Wednesday, April 21, 2010

What the heck is a mutual fund anyway?

The last post drew a comment from a long-time reader of this blog. Rather than answer the question in the comments section, I thought I would use it for a blog post. Daniel is now in the business and asks me the following question:

How can I define/describe mutual funds to a "normal" person? I know the financial definition of it, but I can't seem to reword it properly.

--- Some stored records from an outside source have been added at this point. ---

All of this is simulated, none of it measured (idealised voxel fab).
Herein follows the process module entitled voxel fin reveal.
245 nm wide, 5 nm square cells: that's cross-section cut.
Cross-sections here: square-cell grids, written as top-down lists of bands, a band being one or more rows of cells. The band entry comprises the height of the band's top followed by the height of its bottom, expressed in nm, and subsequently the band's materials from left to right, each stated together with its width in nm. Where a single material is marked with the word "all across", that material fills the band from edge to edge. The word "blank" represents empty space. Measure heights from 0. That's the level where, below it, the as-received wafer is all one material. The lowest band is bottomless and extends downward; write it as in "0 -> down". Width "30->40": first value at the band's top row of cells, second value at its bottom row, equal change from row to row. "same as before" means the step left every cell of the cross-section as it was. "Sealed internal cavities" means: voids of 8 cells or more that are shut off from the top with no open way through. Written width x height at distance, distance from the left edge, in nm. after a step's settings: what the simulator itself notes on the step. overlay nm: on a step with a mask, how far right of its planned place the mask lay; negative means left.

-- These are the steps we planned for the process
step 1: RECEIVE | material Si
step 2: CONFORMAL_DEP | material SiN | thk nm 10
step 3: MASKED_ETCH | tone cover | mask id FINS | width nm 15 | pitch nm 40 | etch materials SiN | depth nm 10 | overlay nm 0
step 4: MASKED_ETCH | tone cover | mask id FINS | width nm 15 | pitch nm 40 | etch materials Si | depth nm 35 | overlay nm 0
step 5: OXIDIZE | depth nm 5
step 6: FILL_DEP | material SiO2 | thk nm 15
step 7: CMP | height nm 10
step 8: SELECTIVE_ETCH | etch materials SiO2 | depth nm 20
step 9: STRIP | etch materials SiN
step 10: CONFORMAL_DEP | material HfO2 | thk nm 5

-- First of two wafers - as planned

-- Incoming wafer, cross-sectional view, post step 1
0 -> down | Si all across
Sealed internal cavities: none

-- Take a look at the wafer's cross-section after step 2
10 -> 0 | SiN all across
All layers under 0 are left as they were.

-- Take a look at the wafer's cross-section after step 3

RESPONSE: I would tell investors first that they could always purchase shares of stock or individual bonds all by themselves without going through a mutual fund. Trouble is, if they only have a few hundred or a few thousand dollars, they will not be diversified that way, and it is very inefficient to purchase less than $100,000 worth of bonds due to the high markups or commissions that brokers charge. Rather than invest a few hundred or thousand dollars into just a couple of stock issues or one bond issue that could easily end up defaulting, most investors prefer to buy shares of a portfolio that is already diversified and run by a team of professional investors. We call these portfolios "mutual funds" because each investor mutually owns his percentage of each security in the portfolio. Now, a few hundred or a few thousand dollars can be invested and provide the investor with immediate diversification--it is safer to own little pieces of, say, 100 different stocks or bonds, versus putting all the money an investor has to invest into just a couple of stocks or bonds. Also, a mutual fund investor can liquidate some shares without losing the diversification he enjoys. If he, on the other hand, owned shares of stock, he would have to decide which issue to sell, and if he liquidated all of his GE, his diversification would be lost. In exchange for the diversification and the professional management mutual fund investors sometimes pay sales charges to buy or sell the shares and always pay expenses (management fees, 12b-1 fees usually, and other expenses). If the expenses are reasonable, it's a fair bet that most investors are better served through mutual funds as opposed to trying to pick stocks and bonds on their own.

In the textbooks I often describe a mutual fund as a big "portfolio pie" that serves up as many slices as investors want to buy. Every investor mutually owns his percentage of the portfolio pie. If the ingredients of the pie go up in value, so does the value of the investor's holding. If the ingredients (stocks and bonds) pay dividends and interest to the portfolio, that also makes the slices owned by the investor much sweeter/more valuable. If investors want to turn their slices of pie into cash, the mutual fund will do so any day the markets are open. There's no guarantee as to what a share will be worth on any given day, but that's always true of the investment world.


  1. Ah, thank you very much. I remember your describing a mutual fund as a big "portfolio pie" in your Series 7 book.
    So, mutual funds are relatively safe when compared to stocks, correct?
    I know a lot of my clients and prospects are interested in investing, but they don't have $100,000, for example, and the risk tolerance to purchase stocks.

  2. Hi, Daniel.
    You couldn't say that mutual funds are safe relative to stocks, necessarily. You could say that mutual funds offer diversification that an equal investment in individual stocks or bonds wouldn't achieve. Mutual funds can lose money really fast, actually, especially over the short-term. Look at a prospectus for a growth fund and see how volatile and unpredicatble the returns are--how they can lose 40% or more of their value in a year, before figuring in expenses or any sales charges. Compliance departments determine exactly how a firm's registered reps should phrase things--and how they shouldn't.